Endangered Experiences

Endangered Experiences - DISHONOR LONDON

Documentary maker and television producer Lewis Hatfull shares some of his experiences of endangered animals whilst filming in Africa.

As a 90s kid I grew up watching old Disney movies on VHS; Beauty and the Beast Aladdin, The Little Mermaid, Robin Hood. These were on constant rotation up in my sister’s bedroom but the one that was played the most, so much so that we ended up destroying the tape, was of course The Lion King. 

 That opening sequence, which I’ve probably seen a thousand times, is now engrained on me. The enormous African sun clearing the early morning mist as animals stir and make their way to Pride Rock.  Elephants, cheetahs, guinea fowl, impala, giraffe and of course the lions are just a few of the hundreds of species that appear in that now iconic scene.  As a child I stared wide-eyed at the screen in wonder and as an adult I still do the same. I thought to myself – wow, this planet is amazing.

 I’m a documentary producer and in the ‘before times’ I’m usually sent around the world where I would meet the most amazing people in the most stunning locations doing the most incredible things. (Although a lot of the time I would also find myself in a studio in West London)   

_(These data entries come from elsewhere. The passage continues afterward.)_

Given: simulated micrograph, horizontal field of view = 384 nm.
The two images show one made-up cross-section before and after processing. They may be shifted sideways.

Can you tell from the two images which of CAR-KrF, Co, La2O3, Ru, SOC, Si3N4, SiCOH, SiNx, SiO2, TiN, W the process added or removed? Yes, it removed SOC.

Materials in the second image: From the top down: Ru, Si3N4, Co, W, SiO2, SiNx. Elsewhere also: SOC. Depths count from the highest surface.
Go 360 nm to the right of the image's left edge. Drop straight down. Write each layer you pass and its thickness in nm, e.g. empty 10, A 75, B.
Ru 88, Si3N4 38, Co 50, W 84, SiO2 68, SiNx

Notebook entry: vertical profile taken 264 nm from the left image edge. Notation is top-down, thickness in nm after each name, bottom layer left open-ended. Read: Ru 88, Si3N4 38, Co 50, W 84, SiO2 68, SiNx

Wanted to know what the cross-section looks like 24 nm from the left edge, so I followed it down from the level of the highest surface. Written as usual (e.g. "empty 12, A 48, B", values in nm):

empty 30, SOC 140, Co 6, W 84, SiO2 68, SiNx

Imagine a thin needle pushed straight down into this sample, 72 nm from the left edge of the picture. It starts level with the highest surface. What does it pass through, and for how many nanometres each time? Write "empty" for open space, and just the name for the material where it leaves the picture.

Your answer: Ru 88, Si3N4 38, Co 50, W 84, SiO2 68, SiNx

 Back in early 2019 I travelled to the foothills of Mount Kenya to start preproduction on an exciting new Channel 4 wildlife series filming at Ol Pejeta Conservancy, OPC for short.  This place is enormous, roughly the size of the Isle of Wight and home to tens of thousands of animals including some of Kenya’s most endangered species such as Black Rhino, Elephant, Grevy's Zebra and Fatu and Najin - the last two remaining Northern White Rhinos in the entire world.  This is an incredible place, home to East Africa’s largest black rhino population and one of the highest predator densities in the country – at last count there were over 70 lions spread across 5 different prides. All of this less than 10km from Nanyuki, a bustling town and army barracks. 

 

We were there to make a series that revealed another side to the natural world.  As the world’s human population grows exponentially the pressure to keep a safe space for wildlife to thrive grows ever greater. OPC is one of those safe spaces and it requires an unfathomable amount of manpower and resources to keep the ‘wild’ alive.  We didn’t want our series to ignore the fact that human intervention is now required to maintain what was once able to look after itself naturally.  We wanted to show the hundreds of people who devote their lives to keeping these animals safe.  We wanted to show the fences, the guard towers, the migration corridors and the vet interventions.  This is now the reality we live in. The wild is something that can no longer exist on its own so why should we try and hide that from our viewers? Gone are the days where natural history series perpetuate the illusion of unspoilt gardens of Eden where man has yet to venture (and ruin) - it’s far too late for that.

 

The Lion King is based on and set loosely in the Kenyan Savanah, a country that straddles the equator and is home to an abundance of wildlife and rich biodiversity.  So, as you can imagine I lost my shit when 25 years later I found myself not only in the same country but in the same landscape that the Disney animators found themselves in when they came for their research trip.  I had come full circle (...of life – sorry!)

 

But why am I telling you this?  What if I told you that the majority of the animals you see in that opening scene are now endangered, many critically.  In the past 30 years Kenya has lost nearly 70% of its wildlife. The Lion King was released 25 years ago. Think about it. All those animals you grew up with as a child are now hurtling towards extinction.  Imagine explaining to your grandkids that the cast of the Lion King are now extinct. Or that their favourite ‘Sophie La Giraffe’ toy isn’t based on a mythical being or something you only saw in the zoo.  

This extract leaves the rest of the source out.